Breakthrough after Breakthrough
In 2003 Tableau spun out of Stanford University with VizQL™, a technology that completely changes working with data by allowing simple drag and drop functions to create sophisticated visualizations. The fundamental innovation is a patented query language that translates your actions into a database query and then expresses the response graphically.
The next breakthrough was the ability to do ad-hoc analysis of millions of rows of data in seconds with Tableau's Data Engine. The Data Engine is a high-performing analytics database on your PC. It has the speed benefits of traditional in-memory solutions without the limitations that your data must fit in memory. And in Tableau's tradition of making powerful tools accessible to all, there’s no custom scripting needed to use the Data Engine.
Natively visual–and therefore faster.
At the heart of Tableau is a proprietary technology that makes interactive data visualization an integral part of understanding data. A traditional analysis tool forces you to analyze data in rows and columns, choose a subset of your data to present, organize that data into a table, then create a chart from that table. VizQL skips those steps and creates a visual representation of your data right away, giving you visual feedback as you analyze. As a result you get a much deeper understanding of your data and can work much faster than conventional methods–up to 100 times faster.
A new language for data means you can say more.
This fundamentally new architecture does for data interactions in visual form what SQL did for data interactions in text form. VizQL statements describe an infinite class of sophisticated multi-dimensional visualizations. With VizQL, people have a single analysis interface and database visualization tool to produce a broad range of graphical summaries.
Tableau can create a shockingly broad range of visualizations, from bar and line charts to maps and sophisticated linked views. This flexibility allows you to understand data in an entirely new way. It allows you to find insights that would be lost if you had to shoehorn your data into rigid charting templates.
Supports natural patterns of thought.
Thinking is naturally a pattern of questioning and answering, incrementally making progress and taking new information into account. It’s rare that you know exactly where you’re going when you begin an analysis. Yet that’s what traditional BI tools require.
There’s an alternative: VizQL allows you to explore your data visually and find the best representation of it. You learn as you go, add more data if needed, and ultimately get deeper insights. We call this the cycle of visual analysis. When you’ve gone through this cycle you can communicate a much better story about your data.
It doesn’t exist anywhere else in the world.
Because of VizQL, fast analytics and visualization are reality. People with little or no training can see and understand data faster than ever and in ways like never before. And that’s the biggest difference of all.
The Data Engine
Designed to overcome the limitations
The Data Engine is a break-through analytics database designed to overcome the limitations of existing databases and data silos and to truly support the process of visual analysis. It is designed to reflect the capabilities of the latest hardware and the complete memory hierarchy from disk to L1 cache.
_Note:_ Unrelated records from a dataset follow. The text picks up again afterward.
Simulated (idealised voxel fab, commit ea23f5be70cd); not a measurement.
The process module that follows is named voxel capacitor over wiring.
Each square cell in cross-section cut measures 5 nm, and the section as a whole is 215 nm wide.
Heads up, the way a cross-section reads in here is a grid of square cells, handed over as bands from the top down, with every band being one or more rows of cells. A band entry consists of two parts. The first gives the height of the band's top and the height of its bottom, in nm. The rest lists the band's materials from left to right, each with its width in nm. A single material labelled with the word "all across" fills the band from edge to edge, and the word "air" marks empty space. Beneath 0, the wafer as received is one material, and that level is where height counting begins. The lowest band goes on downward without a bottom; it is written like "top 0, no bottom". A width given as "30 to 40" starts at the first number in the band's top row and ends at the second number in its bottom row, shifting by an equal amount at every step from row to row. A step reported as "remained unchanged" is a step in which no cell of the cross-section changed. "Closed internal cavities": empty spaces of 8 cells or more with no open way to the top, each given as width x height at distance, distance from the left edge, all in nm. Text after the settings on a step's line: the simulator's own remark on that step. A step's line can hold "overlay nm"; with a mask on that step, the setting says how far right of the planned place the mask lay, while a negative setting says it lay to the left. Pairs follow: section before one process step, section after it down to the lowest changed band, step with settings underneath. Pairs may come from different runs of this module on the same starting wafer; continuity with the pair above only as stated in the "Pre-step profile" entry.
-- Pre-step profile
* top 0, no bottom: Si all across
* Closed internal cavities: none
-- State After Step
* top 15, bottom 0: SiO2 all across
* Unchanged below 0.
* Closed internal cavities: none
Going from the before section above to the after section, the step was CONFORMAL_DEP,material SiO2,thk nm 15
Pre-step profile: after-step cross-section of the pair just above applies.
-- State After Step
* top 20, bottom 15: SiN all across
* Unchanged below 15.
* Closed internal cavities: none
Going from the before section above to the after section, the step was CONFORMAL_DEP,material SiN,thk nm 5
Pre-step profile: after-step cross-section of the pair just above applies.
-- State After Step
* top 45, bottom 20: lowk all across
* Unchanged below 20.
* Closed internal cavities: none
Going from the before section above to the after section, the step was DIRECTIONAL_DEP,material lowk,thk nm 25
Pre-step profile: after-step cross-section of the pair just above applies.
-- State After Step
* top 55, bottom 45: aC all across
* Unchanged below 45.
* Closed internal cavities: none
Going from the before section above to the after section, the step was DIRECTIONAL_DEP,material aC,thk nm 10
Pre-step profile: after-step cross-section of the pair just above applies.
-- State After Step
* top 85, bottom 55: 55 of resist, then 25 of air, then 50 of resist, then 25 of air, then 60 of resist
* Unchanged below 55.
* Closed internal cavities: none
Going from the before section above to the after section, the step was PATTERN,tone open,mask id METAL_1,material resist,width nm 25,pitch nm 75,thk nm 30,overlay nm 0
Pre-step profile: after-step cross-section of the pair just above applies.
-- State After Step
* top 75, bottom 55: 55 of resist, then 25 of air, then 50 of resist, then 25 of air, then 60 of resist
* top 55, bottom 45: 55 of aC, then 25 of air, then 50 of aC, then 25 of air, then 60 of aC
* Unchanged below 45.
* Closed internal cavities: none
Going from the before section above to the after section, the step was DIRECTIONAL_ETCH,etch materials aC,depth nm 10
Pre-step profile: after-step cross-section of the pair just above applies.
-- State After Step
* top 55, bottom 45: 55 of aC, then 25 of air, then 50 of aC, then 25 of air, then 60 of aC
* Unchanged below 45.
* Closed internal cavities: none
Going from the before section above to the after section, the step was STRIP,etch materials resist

Tableau’s Data Engine shifts the curve between big data and fast analysis.
The evolution of large data
Databases have evolved substantially over the last several years. Legacy databases are focused on disk-resident data and pre-computation. While that allowed for more computation power than before, it had the disadvantage of being slow requiring users to know what questions they would want to answer (their query workload) before building the database.
More recent databases have found performance benefits by just using the top-levels of the memory hierarchy and requiring all data to be memory resident. These “in-memory” solutions made computation much faster, but at the expense of limiting the data size to the size of the available memory.
Goals of the Tableau Data Engine
We designed the Data Engine to:
- Fully utilize current generation hardware to achieve instant query response on hundreds of millions of rows of data on commodity hardware such as a corporate laptop
- Support true ad hoc query by having predictable and consistent query performance for all queries and no requirement for known query workloads or precomputation of aggregates or summaries
- Integrate seamlessly with existing corporate data warehouses and infrastructure
- Not be limited by a requirement for an entire data set to be loaded into memory resident to achieve its performance goals
- Provide very quick load and connections to data sources.
The core Data Engine structure is a column-based representation using compression that supports execution of queries without decompression. Leveraging novel approaches from computer graphics, algorithms were carefully designed to allow full utilization of modern processors with near optimal usage of the L1 and L2 caches, minimal intermediate results, and break-through techniques for managing streaming of data from disk to avoid loss of throughput that enable us to avoid the common limitation of requiring data sets to be completely loaded into memory before analysis can be done resident.
Data Engine to live connection—and back
The Data Engine is designed to directly integrate with Tableau’s existing “live connection” technology, allowing users to toggle with a single click between a direct connection to the corporate database (issuing highly tuned platform-specific SQL queries) to querying an extract of that data loaded into the Data Engine (and back) with careful matching of calculation and collation semantics. This integration allows companies to do analysis on samples of data (GBs) then redirect that to a massively parallel warehouse such as Teradata to run the final analysis (or reports) on Petabytes of data.
True ad-hoc queries
The Data Engine was designed with a query language and query optimizer designed to support the queries typical of on-the-fly business analytics. When working with data at the speed of thought, it is common to need to run complex queries such as very large multi-dimensional filters or complex co-occurrence queries. Existing databases generally perform poorly on these types of queries, whereas the Data Engine processes them instantly.
Flexible data model
One of the key differences of the Data Engine compared to other in-memory solutions is we can operate on the data directly as its represented in the database on disc. So there's no required data modeling and no scripting that needs to be done to use the Data Engine.
One of the things that’s so powerful about the Data Engine is you can define, just as with any other relational database, new calculated columns or you might think of it as sort of ad hoc data modeling at anytime.
Instance load and connection time
The Data Engine is unique in that once your data is loaded into the data engine, it has very fast start-up time. We only need to read in that portion of the data which our queries actually touch. You might have a lot of data in the database that’s not relevant to a particular analysis, you are never going to wait for the Data Engine to read that data.